Career Center: Guiding Gamecocks to Success


Compiled by Alison Hogue, Student Services Manager & Career Development Coach, Career Center

This article is part of Carolina Ties, a semester-long series of articles that focuses on a chosen topic. The Spring 2016 topic is “Life beyond the Horseshoe gates” and explores student preparation for life after UofSC.

The mission of the Career Center is to “educate and empower students in their development of lifelong career management skills.” Career Center staff members are dedicated to helping students learn how to utilize the tools and resources available to help them navigate big career decisions. These resources are grouped into the Career Center’s “Decide it. Experience it. Live it.” model. Each phase offers unique programming for students related to career planning.

Decide it.

Studies conducted by the National Center for Education Statistics show that 80% of students will switch majors at least once during college, which can take extra time and money. In order to maximize the chances of finding the right major and securing a skilled position in an area of interest after graduation, students should connect with Career Center staff early and often.  As a first step, students of all majors should visit the Career Center to get their career questions answered, register for upcoming events or learn how to utilize print and online materials. Students also may schedule one-on-one appointments with career coaches to take assessments and learn about career exploration services. Career coaches help students create achievable action plans and connect them with additional resources both on and off campus, including Spur Connections, a self-guided job shadowing tool and daylong, guided group visits to employer sites. Many of these meetings with career coaches take place in the Career Center’s resource rooms, which feature advance technology provided by the Parents Annual Fund.

Experience it.

Employers prefer to see two or more career related experiences on a student’s resume. Experiences can be peer leadership, student organization involvement, community service, research, study abroad, part-time jobs or internship and cooperative education (co-op) experiences.

Students are encouraged to begin applying for internships or co-ops during their sophomore year. Internships typically last 8-12 weeks and may be paid by an employer or taken for credit through an academic department. Co-ops offer two unique options: the student can go to school full-time and work part-time in a paid position related to his/her major for 2-3 semesters, or the student can leave school and work in a paid, full-time position related to his/her major for 2-3 alternating semesters while retaining student status. All participants receive a notation of their co-op participation on their transcript. Website tools such as the Career Center, JobMate or CareerShift databases can help students find positions to fit their needs. According to the National Association of Colleges and Employers 2015 Internship & Co-op Survey Report, 70.8% of internship employers and 62.6% of co-op employers said the primary focus of these programs is to convert students into full-time, entry-level employees.

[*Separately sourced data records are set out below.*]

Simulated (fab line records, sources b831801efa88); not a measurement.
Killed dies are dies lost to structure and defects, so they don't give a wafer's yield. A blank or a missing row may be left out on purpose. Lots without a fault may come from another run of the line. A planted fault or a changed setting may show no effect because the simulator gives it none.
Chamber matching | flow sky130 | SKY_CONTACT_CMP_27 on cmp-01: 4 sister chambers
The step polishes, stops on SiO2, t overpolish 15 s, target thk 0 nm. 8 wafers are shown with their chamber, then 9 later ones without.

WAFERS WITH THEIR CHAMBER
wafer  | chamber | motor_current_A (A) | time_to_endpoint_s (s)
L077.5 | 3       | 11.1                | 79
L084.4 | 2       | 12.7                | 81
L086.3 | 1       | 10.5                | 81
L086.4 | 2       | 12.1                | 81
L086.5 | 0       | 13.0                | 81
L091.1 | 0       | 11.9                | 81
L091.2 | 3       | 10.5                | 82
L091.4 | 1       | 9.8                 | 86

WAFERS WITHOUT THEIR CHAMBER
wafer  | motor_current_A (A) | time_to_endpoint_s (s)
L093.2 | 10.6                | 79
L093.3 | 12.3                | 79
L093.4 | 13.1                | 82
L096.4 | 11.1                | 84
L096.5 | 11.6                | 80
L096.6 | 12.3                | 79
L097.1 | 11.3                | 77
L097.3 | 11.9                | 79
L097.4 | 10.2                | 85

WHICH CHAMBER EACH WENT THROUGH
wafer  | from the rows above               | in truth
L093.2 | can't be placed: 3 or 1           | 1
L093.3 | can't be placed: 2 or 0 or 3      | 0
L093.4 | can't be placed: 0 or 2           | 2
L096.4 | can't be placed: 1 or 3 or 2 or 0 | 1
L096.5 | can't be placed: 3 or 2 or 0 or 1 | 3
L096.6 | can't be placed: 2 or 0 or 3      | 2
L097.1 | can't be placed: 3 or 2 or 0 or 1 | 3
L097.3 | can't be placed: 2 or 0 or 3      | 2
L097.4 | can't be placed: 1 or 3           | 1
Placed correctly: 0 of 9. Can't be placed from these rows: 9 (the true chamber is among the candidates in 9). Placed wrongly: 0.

Additionally, the Career Center offers two work-readiness classes for credit ― ECHE 202 is for chemical engineers participating in internships or co-ops, and University 201: Exploring the World of Work class is for all other majors. These classes, as well as participation in co-op or the Career Center Community Internship Program, count toward Graduation with Leadership Distinction in Professional and Civic Engagement.

Live it.

The Career Center can help students prepare for job fairs, interviews or graduate school. Drop-in services and appointments are available for resume or curriculum vitae reviews, personal statement or cover letter feedback and mock interviews. Networking also is a vital part of the job search process. It starts with family, friends, faculty and alumni but can also include employers.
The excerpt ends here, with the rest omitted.